Al-Qaida-linked group targets Hezbollah backers in Lebanon
BEIRUT — A group linked to al-Qaida claimed responsibility on Saturday for a suicide car bombing last week in a Shiite-dominated neighborhood in Lebanon, as its fighters fought other rebels in neighboring Syria in the most serious infighting since the uprising began.
It was the first time that the Islamic State of Iraq and the Levant claimed responsibility for an attack in Lebanon, underscoring how the complex Syrian war is increasingly spilling into its smaller neighbor.
The group may have rushed to claim responsibility to try to divert attention from the infighting in Syria, said Aymenn al-Tamimi, an expert on the country's militant groups.
At least five people were killed in the Thursday attack that targeted a south Beirut neighborhood that is bastion of support for the Shiite group Hezbollah.
ISIL vowed more attacks.
It was “the first small payment of a heavy account which these criminal hypocrites should wait for,” it said in a statement, referring to Hezbollah. The statement was posted on a website used by Sunni militants.
The al-Qaida group sought to punish Hezbollah — and its ordinary Shiite Lebanese backers — for sending fighters to Syria to shore up forces of Syrian President Bashar Assad, who is trying to quell an armed uprising against his rule.
The bombing was the latest in a wave of attacks to hit Lebanon in recent months. The violence has targeted both Sunni and Shiite neighborhoods, further stoking sectarian tensions that are running high.
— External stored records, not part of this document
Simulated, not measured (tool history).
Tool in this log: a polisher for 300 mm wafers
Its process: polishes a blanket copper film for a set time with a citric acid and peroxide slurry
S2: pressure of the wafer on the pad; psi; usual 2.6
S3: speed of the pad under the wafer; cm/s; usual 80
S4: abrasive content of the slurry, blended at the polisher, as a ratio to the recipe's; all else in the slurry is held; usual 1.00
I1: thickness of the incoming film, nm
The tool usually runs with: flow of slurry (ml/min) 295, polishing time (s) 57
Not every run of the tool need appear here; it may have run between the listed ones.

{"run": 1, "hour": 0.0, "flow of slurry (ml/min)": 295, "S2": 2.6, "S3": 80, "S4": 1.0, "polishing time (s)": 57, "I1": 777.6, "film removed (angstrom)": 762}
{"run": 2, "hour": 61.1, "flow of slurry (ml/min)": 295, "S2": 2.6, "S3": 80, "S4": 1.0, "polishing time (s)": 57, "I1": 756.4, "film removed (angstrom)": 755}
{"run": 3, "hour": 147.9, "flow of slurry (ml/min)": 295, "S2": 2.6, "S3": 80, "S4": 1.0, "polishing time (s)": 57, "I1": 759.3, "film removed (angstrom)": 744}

It also reflected how Lebanese are turning on each other. On Saturday, Lebanese authorities confirmed the identity of the suicide bomber, the state news agency reported. Media identified him as a Lebanese citizen from a northern border town with Syria.
Thursday's bombing came a week after a car bombing in Beirut killed prominent Sunni politician Mohammed Chatah. The top aide to ex-Prime Minister Saad Hariri was critical of Assad and his Hezbollah allies.
The tensions in Lebanon reflect the increasingly sectarian nature of the Syrian war, where hard-line Sunni rebels dominating rebel groups have shown little tolerance for Syria's patchwork of minorities.
In response, Syrian minorities have rallied behind Assad or remained neutral, fearing for their future should Sunni extremists come to power.
ISIL is one of the strongest rebel groups in Syria.
It emerged from the Sunni heartland of neighboring Iraq, where it also has targeted Shiites with car bombs, sending the country to the brink of civil war.